Bill - 27-Nov-20 @ 2:50 PM
I want to home school my 15 year old daughter as soon as possible how do I get things started
pigeon - 24-May-18 @ 6:11 PM
If people here want to have any information on Home Education, how to start and to chat to others who are home educators, please head for Home Education UK Facebook page.
Elena - 1-Mar-15 @ 1:28 AM
@GAlexander. It would be unlikely that this would be an option...as schools generally have set curricular activities on certain days. Ask your LEA or school though - let us know what they say.
AHomeEducation - 12-Feb-15 @ 2:34 PM
We've tried to get help from the local authorities but there's no financial help provided for home educators at present as far as our research showed us.

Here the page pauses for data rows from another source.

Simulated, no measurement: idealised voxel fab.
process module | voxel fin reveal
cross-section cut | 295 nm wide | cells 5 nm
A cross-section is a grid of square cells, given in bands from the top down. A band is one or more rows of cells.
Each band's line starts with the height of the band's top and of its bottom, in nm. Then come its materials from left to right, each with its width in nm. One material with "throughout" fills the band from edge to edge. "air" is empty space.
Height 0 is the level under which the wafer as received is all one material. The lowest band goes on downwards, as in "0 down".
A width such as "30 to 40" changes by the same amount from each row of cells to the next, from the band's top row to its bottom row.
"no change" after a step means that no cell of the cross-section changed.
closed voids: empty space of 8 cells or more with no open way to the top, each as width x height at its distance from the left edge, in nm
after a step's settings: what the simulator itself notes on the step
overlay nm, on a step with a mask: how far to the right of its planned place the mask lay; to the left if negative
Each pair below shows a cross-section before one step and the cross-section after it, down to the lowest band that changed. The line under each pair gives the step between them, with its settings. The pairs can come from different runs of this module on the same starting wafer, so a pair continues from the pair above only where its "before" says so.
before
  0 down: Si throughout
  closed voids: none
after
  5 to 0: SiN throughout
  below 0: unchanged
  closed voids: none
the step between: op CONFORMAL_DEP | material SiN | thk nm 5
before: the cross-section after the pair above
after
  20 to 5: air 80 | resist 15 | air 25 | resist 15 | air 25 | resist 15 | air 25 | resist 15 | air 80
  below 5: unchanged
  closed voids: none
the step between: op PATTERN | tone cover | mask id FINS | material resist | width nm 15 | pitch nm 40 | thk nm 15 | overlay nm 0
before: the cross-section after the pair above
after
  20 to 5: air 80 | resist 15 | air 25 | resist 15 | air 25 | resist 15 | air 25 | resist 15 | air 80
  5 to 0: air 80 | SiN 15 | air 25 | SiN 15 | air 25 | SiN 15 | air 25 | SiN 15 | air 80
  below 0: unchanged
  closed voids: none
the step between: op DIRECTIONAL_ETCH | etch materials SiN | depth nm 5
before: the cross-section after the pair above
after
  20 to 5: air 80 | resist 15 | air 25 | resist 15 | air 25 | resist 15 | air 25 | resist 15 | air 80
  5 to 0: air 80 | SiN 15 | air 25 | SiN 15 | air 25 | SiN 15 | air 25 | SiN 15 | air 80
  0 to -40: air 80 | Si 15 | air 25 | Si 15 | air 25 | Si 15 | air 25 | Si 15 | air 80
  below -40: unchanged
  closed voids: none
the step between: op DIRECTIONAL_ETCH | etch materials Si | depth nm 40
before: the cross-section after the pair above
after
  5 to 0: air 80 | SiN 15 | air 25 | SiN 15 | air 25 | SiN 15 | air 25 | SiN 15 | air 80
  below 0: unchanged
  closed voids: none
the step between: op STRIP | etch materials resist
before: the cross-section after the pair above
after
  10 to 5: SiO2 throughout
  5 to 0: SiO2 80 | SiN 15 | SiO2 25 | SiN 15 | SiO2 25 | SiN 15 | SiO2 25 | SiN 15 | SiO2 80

ukhomeschooling.com - 11-Feb-15 @ 1:20 PM
Is it possible to 'part-time' home school children? In an ideal world I'd like to home school my children one day per week. I need to work, and want the children to enjoy the social elements and 'normality' of a school environment. But I feel that they are not receiving the level of education they are capable of, and are held back by the school and curriculum, despite continual efforts over the past five plus years to provide this through the school. I thought that I could provide additional challenge and enrichment/extension activities one day per week, in an arrangement with the school to fit in with the school's timetable/curriculum. Do you know if this is possible to tutor at home part-time or does it have to be either full-time school or home educated?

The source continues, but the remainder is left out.